Opinion | When Utility Money Talks


The monopoly gas and power companies are lucrative enterprises by their nature, and their rates are generally under direct government control. Using money to influence politicians and regulators is nothing new. But there is reason to be especially alert to it now, because these companies too often are standing in the way of the switch to clean energy that the country so desperately needs.

The Ohio case looks to be truly malodorous. Mr. Householder appears to have won his high office largely because the power company, FirstEnergy, and its affiliates were funding his political operation under the table, using a “nonprofit” shell corporation that he controlled. That allowed him to pump huge sums into the campaigns of allied candidates who, after winning their legislative seats, voted to give him the speakership. Then they voted in favor of his highest priority, the bailout bill.

Prosecutors claim that $400,000 of the power company’s money went directly into Mr. Householder’s pocket as he was doing the company’s bidding in the Ohio Statehouse. However, much of the money was used to pay for deceptive advertising to advance the bailout bill and to protect Mr. Householder and his allies from angry voters. Prosecutors contend that his operation also hired agents to interfere, sometimes physically, with a petition drive to repeal the bailout law.

Why was the power company seeking bailouts in the first place? Across the country, nuclear and coal plants are at risk of closure because they cannot compete with natural-gas plants and wind and solar farms. The coal shutdowns are good news for the climate; the nuclear shutdowns are more problematic, since these plants are among the nation’s largest sources of clean electricity.

Congress could stop the nuclear closures with a big climate bill, but Mitch McConnell, the Senate majority leader, is a big supporter of the coal industry and will let no such bill through that body. Until Congress acts, saving the nuclear plants with state subsidies may be a good idea. But states need to drive a hard bargain in these deals, paying only as much as the power companies really need and doing so only after carefully weighing alternatives for cleaning up the grid.

That is not what happened in Ohio. Instead the legislature passed a malign law that charged ratepayers $150 million a year to fund the bailouts, with no credible auditing of how much was really needed. While the law did throw a minor sop to the solar industry, it also gutted most of Ohio’s standards on energy efficiency and clean energy, which were weak to begin with.
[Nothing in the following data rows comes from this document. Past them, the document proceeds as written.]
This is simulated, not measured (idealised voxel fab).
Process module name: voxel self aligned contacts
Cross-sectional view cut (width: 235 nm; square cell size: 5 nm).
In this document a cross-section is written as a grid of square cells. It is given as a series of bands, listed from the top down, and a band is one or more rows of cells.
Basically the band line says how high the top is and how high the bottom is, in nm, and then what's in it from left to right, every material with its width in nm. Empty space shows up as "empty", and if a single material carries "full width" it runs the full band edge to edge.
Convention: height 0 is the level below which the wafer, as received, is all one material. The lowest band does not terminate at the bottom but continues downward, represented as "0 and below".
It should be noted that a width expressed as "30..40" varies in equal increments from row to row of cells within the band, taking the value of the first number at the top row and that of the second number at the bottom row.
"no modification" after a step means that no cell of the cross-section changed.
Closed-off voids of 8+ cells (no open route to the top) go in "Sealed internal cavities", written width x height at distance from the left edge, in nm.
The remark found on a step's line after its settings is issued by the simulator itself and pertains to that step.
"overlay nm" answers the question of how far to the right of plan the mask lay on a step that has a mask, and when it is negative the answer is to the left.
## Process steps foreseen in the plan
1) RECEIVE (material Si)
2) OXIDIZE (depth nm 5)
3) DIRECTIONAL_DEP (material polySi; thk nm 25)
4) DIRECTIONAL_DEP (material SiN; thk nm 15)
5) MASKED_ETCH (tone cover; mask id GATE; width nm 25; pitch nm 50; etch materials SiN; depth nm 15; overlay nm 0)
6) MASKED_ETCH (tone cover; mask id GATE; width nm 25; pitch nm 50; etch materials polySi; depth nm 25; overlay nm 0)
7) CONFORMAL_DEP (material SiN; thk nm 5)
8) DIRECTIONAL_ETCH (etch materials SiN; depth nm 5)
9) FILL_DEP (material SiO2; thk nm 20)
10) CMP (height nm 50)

It is now clear that as the Ohio deal went down, the F.B.I. was all over the statehouse. Mr. Householder’s associates were caught on tape deciding how to spend the gusher of dark money. Gov. Mike DeWine has called on the legislature to repeal this crooked bill. In a final act of disrespect for the people of Ohio, Mr. Householder refused to resign as speaker; House members were forced to vote him out, which they did on Thursday, 90 to 0.